On 11 December 2014, Russian Energy Minister Alexander Novak phoned European Commissioner Maros Sevcovic stating that the South Stream gas pipeline project has been canceled. Who are the winners and losers in this culmination of the what some have called the first pipeline war?  The statement to the EC confirmed President Putin’s statement on 1 December in Ankara announcing the rerouting of Russian gas to Turkey.


In 2007, South Stream was created to rival the proposed Nabucco Pipeline which would go from the Caspian to Europe via the Balkans. By the time of conceding the cancellation of South Stream, Gazprom, the Russian gas champion expended $9.4 billion on the failed project.  With Western sanctions taking their toll, Russia has been obliged to retrench across Central Europe and the Balkans. This project also signals the durability of the smaller yet important Azerbaijani-driven TAP, TANAP, South Caucasus Pipeline combination to bring natural gas to Turkey, Greece, the Balkans, with its terminus in Italy.


The European Union, having seen the post-WWII order shake with the Russian dismemberment of Ukraine and the soon-to-be-frozen conflict in the Donbas, have belatedly started to act against Russian market power within the Union. Due to the constant manipulation of European energy contracts, there is now  talk of forming a new purchasing union. This Polish-led European Union project would attempt to further reduce Russian distortion of the markets. With Poland’s former Prime Minister Donald Tusk taking the reigns as the 2 1/2 year EU President, this project may take priority as climate priorities are balanced with the need for a cheap and reliable source of energy.

The Russians have stated that the cancellation of the pipeline will spell higher energy prices for the Europeans. Moreover, with the shift in focus to Turkey, they are able to exploit the growth in energy usage of a large emerging economy. The move towards Turkey can be seen as a tactical one, as Russia and Turkey continue to spar over issues ranging from Syria to Cyprus and from Ukraine to the role of the Russian Federation in the Armenian – Azerbaijani war in Karabakh.
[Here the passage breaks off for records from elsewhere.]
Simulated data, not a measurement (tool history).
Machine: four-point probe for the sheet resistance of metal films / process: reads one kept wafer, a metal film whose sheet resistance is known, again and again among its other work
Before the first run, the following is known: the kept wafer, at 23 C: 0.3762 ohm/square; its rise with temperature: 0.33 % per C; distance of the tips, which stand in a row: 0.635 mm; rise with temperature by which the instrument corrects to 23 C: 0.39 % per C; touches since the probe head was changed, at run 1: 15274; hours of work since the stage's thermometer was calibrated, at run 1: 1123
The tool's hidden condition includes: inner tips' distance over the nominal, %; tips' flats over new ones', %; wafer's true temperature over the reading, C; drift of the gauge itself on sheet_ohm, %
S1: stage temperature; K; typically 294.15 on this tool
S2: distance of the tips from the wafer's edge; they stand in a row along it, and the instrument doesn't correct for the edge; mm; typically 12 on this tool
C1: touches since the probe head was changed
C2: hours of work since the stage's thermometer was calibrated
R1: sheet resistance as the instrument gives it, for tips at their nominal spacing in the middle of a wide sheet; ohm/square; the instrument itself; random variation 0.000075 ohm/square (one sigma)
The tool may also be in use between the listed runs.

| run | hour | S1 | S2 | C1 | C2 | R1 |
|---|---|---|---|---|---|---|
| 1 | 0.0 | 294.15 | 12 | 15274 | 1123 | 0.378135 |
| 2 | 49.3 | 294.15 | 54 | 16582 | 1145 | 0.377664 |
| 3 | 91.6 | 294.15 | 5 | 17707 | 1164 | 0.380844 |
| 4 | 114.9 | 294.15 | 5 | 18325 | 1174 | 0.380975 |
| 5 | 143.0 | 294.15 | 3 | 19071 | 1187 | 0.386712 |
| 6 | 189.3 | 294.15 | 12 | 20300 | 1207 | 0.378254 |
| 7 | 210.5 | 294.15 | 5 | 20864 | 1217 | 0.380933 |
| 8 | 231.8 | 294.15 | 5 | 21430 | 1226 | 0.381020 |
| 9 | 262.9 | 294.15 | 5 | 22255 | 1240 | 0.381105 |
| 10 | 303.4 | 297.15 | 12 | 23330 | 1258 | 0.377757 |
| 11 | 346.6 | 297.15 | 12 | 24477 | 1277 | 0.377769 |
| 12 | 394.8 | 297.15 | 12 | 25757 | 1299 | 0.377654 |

Besides Russia, the other loser in this project is Bulgaria. Bulgaria is losing the transit fees which would have accrued to it as well as the diversification of energy sources.  The former government of Bulgaria fell earlier this year due to the cleavages opened by the South Stream pipeline. The instability of Ukraine-transiting gas is a systemic issue that may continue as a real threat to the energy security of Central Europe. This will last as long as the Russian-driven instability continue to plague the benighted country of Ukraine. It is estimated that the investment losses to Bulgaria totals 3 billion Euro plus the transit fees totaling $400 million from the 18 billion cubic meters of natural gas transiting its territory according to Gazprom’s president Alexei Miller.  The political nature of natural gas will continue to play a role in European geopolitics as Russia is bound to continue to supply a majority of European natural gas.  Nonetheless, with the cancellation of South Stream, the increased use of LNG, and the rebalancing of Russia to Asia, expect a reduced role of Russian pipeline investments on the Balkans and Central Europe.